KPMG drawn into Rolls-Royce row
The Financial Reporting Council said it has started an investigation into KPMG’s audits of Rolls-Royce’s earnings for 2010 through 2013, citing the engine maker’s deferred prosecution agreement over bribery and corruption allegations that was reached in January.
KPMG said it will co-operate “fully” with the probe, saying it is “confident in the quality of all the audit work” performed for Rolls-Royce.
The probe stemming from allegations of bribes paid to win tenders comes at an awkward time for the British manufacturer. The company yesterday hosted its annual shareholders meeting in Derby, England, as chief executive Warren East seeks to show progress made in cutting costs and streamlining operations.
Rolls-Royce yesterday said cashflow in the first half will be lower this year as it ramps up deliveries of its loss-making aircraft engines.
The London-based company held onto an earnings outlook detailed in February but pleaded for patience, saying pre-tax profit, before financing costs, will be weighted to the second half similar to last year.
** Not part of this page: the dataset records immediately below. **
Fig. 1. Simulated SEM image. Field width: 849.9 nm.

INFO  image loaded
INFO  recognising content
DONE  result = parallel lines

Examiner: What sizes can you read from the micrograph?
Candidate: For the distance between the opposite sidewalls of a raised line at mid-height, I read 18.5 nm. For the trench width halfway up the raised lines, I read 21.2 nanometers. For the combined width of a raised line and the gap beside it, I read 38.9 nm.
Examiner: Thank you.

Free cashflow in the first half will also be lower than it was in 2016, as the ramp-up of engine deliveries and one-time charges eat into cash reserves.
“We have some important transformation initiatives underway and, while we have made good progress in our cost-cutting and efficiency programmes, more needs to be done,” said Mr East.
Rolls is on track to deliver incremental savings in 2017 of £80m to £110m (€94m to €130m). Full-year sales will benefit by about £400m and pre-tax profit by £50m from current exchange rates.